The FAA announcement came five days after the Los Angeles City Council approved citywide regulations for drones requiring they be flown at least five miles away from airports, that operators do not fly them farther than they can be seen, and that operators do not fly them at night. The drones are also restricted from being flown more than 400 feet in elevation, and operators are prohibited from interfering with any manned aircraft. Violations could result in fines and misdemeanor charges.
The FAA indicated preliminarily that it intends to create a system that would require hobbyist drone operators to register with the FAA when an unmanned aircraft is purchased. Commercial drone operators are already required to register with the FAA.
The task force will include federal authorities, as well as representatives of the unmanned aviation industry and other stakeholders. Federal authorities said they are attempting to regulate drones used by hobbyists because they pose a significant potential danger to aircraft.
“Registering unmanned aircraft will help build a culture of accountability and responsibility, especially with new users who have no experience operating in the U.S. aviation system,” U.S. Transportation Secretary Anthony Foxx said. “It will help protect public safety in the air and on the ground.”
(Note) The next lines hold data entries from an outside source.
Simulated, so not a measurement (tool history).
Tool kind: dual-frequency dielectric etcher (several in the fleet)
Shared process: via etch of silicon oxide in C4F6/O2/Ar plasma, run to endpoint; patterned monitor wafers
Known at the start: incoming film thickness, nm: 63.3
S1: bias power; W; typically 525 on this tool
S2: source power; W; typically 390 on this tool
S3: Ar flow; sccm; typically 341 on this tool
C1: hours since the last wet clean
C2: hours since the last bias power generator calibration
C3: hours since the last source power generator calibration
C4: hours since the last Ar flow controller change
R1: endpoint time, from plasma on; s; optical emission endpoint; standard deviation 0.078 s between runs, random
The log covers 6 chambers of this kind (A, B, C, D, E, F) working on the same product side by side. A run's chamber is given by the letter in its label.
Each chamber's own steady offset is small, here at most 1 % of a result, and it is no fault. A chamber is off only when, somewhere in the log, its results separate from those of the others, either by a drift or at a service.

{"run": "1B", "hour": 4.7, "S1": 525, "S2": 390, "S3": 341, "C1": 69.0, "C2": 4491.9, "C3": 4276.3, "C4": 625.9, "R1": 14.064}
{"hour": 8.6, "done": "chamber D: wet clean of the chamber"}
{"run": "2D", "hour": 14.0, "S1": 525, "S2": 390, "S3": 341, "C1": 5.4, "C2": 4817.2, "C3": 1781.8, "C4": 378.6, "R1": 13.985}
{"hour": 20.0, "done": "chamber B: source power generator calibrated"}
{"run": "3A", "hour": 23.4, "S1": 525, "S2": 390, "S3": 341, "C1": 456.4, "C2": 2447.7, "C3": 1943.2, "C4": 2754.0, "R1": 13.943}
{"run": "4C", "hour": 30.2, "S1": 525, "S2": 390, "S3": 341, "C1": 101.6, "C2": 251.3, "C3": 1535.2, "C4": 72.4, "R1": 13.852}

The FAA receives reports of potentially unsafe drone incidents on a daily basis, and pilot sightings of drones doubled between 2014 and 2015. Unmanned aircraft have interfered with law enforcement and civilian aircraft, and have forced firefighting aircraft to divert from operations over brush fires in San Bernardino County and other areas of California. In August, a drone operator allegedly flew an unmanned aircraft that interfered with a police helicopter circling over a crime scene in Hollywood.
Some commercial drone operators who work with film production companies in Hollywood said rules preventing drones from interfering with manned aircraft are necessary.
“If you’re flying recklessly, and I would consider flying near a police aircraft reckless, the pilot should absolutely, 110 percent be held accountable. It should, in fact, be an arrestable offense,” said Mike Fortin, owner of CineDrones, which has offices in West Hollywood and downtown Los Angeles and is registered with the FAA. “If firefighting operations are going on and you are somewhere in their flight path, I absolutely believe that should be a violation.”
However, Fortin questioned how easily the FAA and law enforcement will be able to identify and prosecute hobbyists who break the rules because it can be extremely difficult to determine who is flying a drone.
“The problem is if you’re in a jet, or even a regular airplane flying at 105 miles per hour, and you see a drone the size of a shoebox, it’s going to be like reading a serial number off a dollar bill,” Fortin said. “I do believe there should be registration numbers for commercial operators, but in terms of hobbyists, it’s a little less clear.”
Blake Asbury, co-founder of L.A. Drones, which is based in Venice, added that registration will be beneficial, but further steps need to be taken.
“I think it boils down to education,” Asbury said. “Like anything else, there is a learning curve. There are people out there who are doing it maliciously and hurting the entire industry. A lot of people are unaware they are causing a problem. It’s time to start focusing on education on how to fly these things. Otherwise, it’s like putting a band-aid on a bullet hole.”
Congressman Adam Schiff (D-Calif.) has called for more FAA regulations regarding drones. He supports a registration system for hobbyist drone operators, but also called for better technology in drones to protect public safety.
“I am glad to see that the FAA is taking action to address the growing risks posed by those using drones irresponsibly. But registration alone will not resolve the underlying issue of drones entering restricted airspace, such as airports or the areas above wildfires,” Schiff said. “Given the increased prevalence of commercial drones, we must continue to educate the public on using drones responsibly while evaluating all technological measures to detect drones in restricted airspace, prevent them from causing damage and locate the individuals piloting them.”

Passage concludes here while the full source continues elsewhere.